Conversational AI

How Alexa knows “peanut butter” is one shopping-list item, not two

December 18, 2018

5 min read

At a recent press event on Alexa's latest features, Alexa’s head scientist, Rohit Prasad, mentioned multistep requests in one shot, a capability that allows you to ask Alexa to do multiple things at once. For example, you might say, “Alexa, add bananas, peanut butter, and paper towels to my shopping list.” Alexa should intelligently figure out that “peanut butter” and “paper towels” name two items, not four, and that bananas are a separate item.

Typical spoken-language understanding (SLU) systems map user utterances to intents (actions) and slots (entity names). For example, the utterance “What is the weather like in Boston?” has one intent, WeatherInfo, and one slot type, CityName, whose value is “Boston.” This is an example of a “narrow parse”.

Narrow parsers usually have rigid constraints, such as allowing only one intent to be associated with an utterance and only one value to be associated with a slot type. In a paper that we’re presenting at this year’s IEEE Spoken Language Technology conference (SLT 2018), we discuss a way to enable SLU systems to understand compound entities and intents.

We augment an SLU system with a domain-agnostic parser that can identify syntactic elements that establish relationships between different parts of an utterance, or “coordination structures”. In tests comparing our system to an off-the-shelf broad syntactic parser, we show a 26% increase in accuracy.

Off-the-shelf broad parsers are intended to detect coordination structures, but they are often trained on written text with correct punctuation. Automatic speech recognition (ASR) outputs, by contrast, often lack punctuation, and spoken language has different syntactic patterns than written language.

Our new parser is a deep neural network that we train on varied coordination structures in spoken-language data. The training examples are labeled according to the BIO scheme, which indicates groups of words — or “chunks” — that should be treated as ensembles. Most of the words in a sample utterance are labeled with either a B, to indicate the beginning of a chunk, an I, to indicate the inside of a chunk, or an O, to indicate a word that lies outside a chunk. Coordinating conjunctions such as “and” are labeled independently.

BIO_scheme_examples.png._CB459952676_.png — Sample utterances, labeled according to the BIO scheme

Inputs to the network undergo embedding, a process that represents words as points (vectors) in high-dimensional spaces. We experiment with two different types of embeddings: word embeddings, in which words with similar functions are clustered together, and character embeddings, in which words that contain the same subsequences of letters are clustered together. Character embeddings are useful for systems like ours that are intended to generalize across contexts, because they enable educated guesses about the meanings of unfamiliar words on the basis of their roots, prefixes, and suffixes.

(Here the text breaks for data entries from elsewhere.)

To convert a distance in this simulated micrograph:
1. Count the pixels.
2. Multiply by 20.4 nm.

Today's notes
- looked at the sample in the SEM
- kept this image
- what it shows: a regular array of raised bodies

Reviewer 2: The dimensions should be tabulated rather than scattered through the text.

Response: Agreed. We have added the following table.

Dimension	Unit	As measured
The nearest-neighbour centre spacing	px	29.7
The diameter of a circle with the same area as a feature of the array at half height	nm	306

The embeddings then pass through a bidirectional long short-term memory. Long short-term memories (LSTMs) are networks that process sequential data in order, and any given output factors in the outputs that precede it. Bidirectional LSTMs run through a given data sequence both forward and backward.

The output of the bi-LSTM is a contextual embedding of each word in the input sentence, which captures information about its position in the sentence. On top of the bi-LSTM layer, we have a dense layer to map each contextual word embedding to a distribution over the output labels, which are the B, I, and O of the BIO scheme.

In our experiments, we evaluated a system that classifies each word of the input according to its most probable output label. But we got better results by passing the label estimates through a conditional-random-field (CRF) layer. The CRF layer learns associations between output labels and chooses the most likely sequence of output labels from all possible sequences.

When we relied directly on the output of the label-prediction layer, it was possible to get incoherent outputs — such as an O tag followed by an I tag — since each label is independently predicted. The CRF layer, however, would learn that such a sequence of output labels is unlikely and assign it a low score.

Instead of building separate parsers for different slot types (such as ListItem, FoodItem, Appliance, etc.), we built one parser that can handle multiple slot types. For example, our parser can successfully identify ListItems in the utterance “add apples peanut butter and jelly to my list” and Appliances in the utterance “turn on the living room light and kitchen light”.

To enable our model to generalize, we used a technique called adversarial training. During training, the output of the bi-LSTM layer passes not only to the densely connected layer that learns to predict BIO labels but to another layer that learns to predict domains, or broad topic categories such as Weather, Music, and Groceries. The network is evaluated not only on how well it predicts BIO labels but on how badly it predicts domain labels. That way, we ensure that it learns chunking cues that are not domain-specific.

To generate data for our experiments, we take annotated single-entity data and replace the single entities with two or more entities of the same slot type with coordinating conjunctions between the penultimate entity and the final entity. For example, the utterance “set the timer for five minutes” might become “set the timer for five and ten minutes”.

We ran an extensive set of experiments with variations in how the word embeddings are initialized (randomly or with pretrained embeddings, such as FastText, that group words together by meaning), whether or not we use character embeddings, and whether or not we use the CRF layer at the top. We tested separately on two-entity, three-entity, and four-or-more-entity utterances and measured accuracy.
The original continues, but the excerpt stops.